Editorial: Imposed gasoline costs

Aug. 22, 2005
Every time lawmakers or regulators tighten specifications for gasoline or diesel fuel-and there have been many such times in the past 15 years-a guessing game begins over cost.

Every time lawmakers or regulators tighten specifications for gasoline or diesel fuel-and there have been many such times in the past 15 years-a guessing game begins over cost. Refiners estimate costs of compliance and project the effect on fuel price. Government officials proposing the new specification do likewise and project price effects usually much lower.

At this political stage, each side is making a case. And at this stage, neither side can know precisely what the price effect will be. Lawmakers and regulators don’t refine crude. They can’t know what the costs will be. Refiners can’t either. They can’t predict the innovations of processing and catalyst technology that will evolve to lower costs as new standards take effect. Neither side can predict market conditions.
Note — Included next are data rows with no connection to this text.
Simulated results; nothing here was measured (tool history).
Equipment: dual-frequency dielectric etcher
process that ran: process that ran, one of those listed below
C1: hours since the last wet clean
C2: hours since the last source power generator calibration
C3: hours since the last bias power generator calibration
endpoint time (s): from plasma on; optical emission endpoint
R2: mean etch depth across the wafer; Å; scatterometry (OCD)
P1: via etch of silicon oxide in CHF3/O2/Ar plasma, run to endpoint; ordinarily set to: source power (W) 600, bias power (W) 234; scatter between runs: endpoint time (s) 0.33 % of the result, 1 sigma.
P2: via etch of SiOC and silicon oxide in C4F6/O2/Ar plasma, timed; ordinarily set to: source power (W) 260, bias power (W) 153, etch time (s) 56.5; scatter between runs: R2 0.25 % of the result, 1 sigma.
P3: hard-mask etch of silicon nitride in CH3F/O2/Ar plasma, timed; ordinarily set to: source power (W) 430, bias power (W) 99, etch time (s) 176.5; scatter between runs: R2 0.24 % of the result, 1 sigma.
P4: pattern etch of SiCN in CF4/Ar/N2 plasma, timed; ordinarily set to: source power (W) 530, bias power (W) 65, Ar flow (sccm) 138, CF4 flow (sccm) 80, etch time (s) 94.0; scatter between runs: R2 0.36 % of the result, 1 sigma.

The fact remains that nearly anything that toughens fuel standards also raises the costs of fuel manufacture. Sooner or later, the costs affect fuel price. Congress and the Bush administration proved with the Energy Policy Act of 2005 that they don’t understand this.

Handling costs

Refiners handle increased costs in one of two ways. If market conditions allow, they pass them along; if not, they suffer diminished profits, which in a market too soft to absorb new costs are likely already to be low. If the lowered profits last, refiners shutter uneconomic refineries. Eventually, the consequent capacity erosion limits product supply, amplifying price increases that accompany any later increase in demand.

The US has arrived at the crimped-supply, elevated-price position in a cycle roughly of this type. A flurry of laws and regulations in the 1990s greatly tightened fuel standards, beginning with the reformulation and oxygenation of gasoline. Toward the end of the decade, the Environmental Protection Agency lowered ceilings on the sulfur content of gasoline and diesel fuel and reinterpreted the New Source Review program in costly ways.

The toughened fuel standards, of course, have paid off richly with improved US air quality. The improvements justify much of the cost. But the costs-difficult as they are to measure-are real. Because refiners couldn’t recover them in the chronically oversupplied market of most of the 1990s, consumers didn’t feel the effects. For the same reason, however, refining capacity didn’t grow as fast as fuel demand.

There’s no way to say how much of today’s oil and diesel prices reflect yesterday’s cost hikes, which are overwhelmed in any case by high crude prices. But historic expenditures are clear. The American Petroleum Institute says the oil industry spent $47.4 billion during 1994-2003 to bring refineries into compliance with all environmental regulations. The total includes $15.9 billion in capital costs and $31.4 billion in operations and maintenance costs. The burden was not the only reason the number of US refineries by API’s count declined from 194 in 1990 to 144 at the end of 2004. But it was a strong one.

Now, even though capacity increases in surviving plants have mostly offset the 1990-2004 closures, there’s not enough refining capacity relative to product demand, which continues to rise. A market this tight readily compensates cost.

As long as these conditions-so unlike those of the 1990s-prevail, new costs will flow with relative ease to retail price. And new cost increases loom. Refiners are in the middle of a phased reduction in the sulfur content of gasoline. Next year they’ll begin meeting unnecessarily strict requirements for ultralow-sulfur diesel fuel. API estimates the sulfur requirements add 4.5¢/gal to the price of gasoline and will add 11.6¢/gal or more to the price of diesel.

Unjustified costs

Those costs, notwithstanding the diesel overkill, at least have an environmental justification. The same can’t be said about the new energy bill’s huge mandate for ethanol. The tax-subsidized material is costly to handle and contains less energy than gasoline. That the mandate will raise fuel costs is beyond dispute. Inevitably, consumers will pay.

In politics and news reports, attention to fuel prices is growing in the US. The price of crude properly gets most of the blame. But it must not obscure the influence of costs imposed by laws and regulations. More such effects lie just ahead. Consumers won’t like them. They shouldn’t. Some of the costs have no justification and never should have been imposed.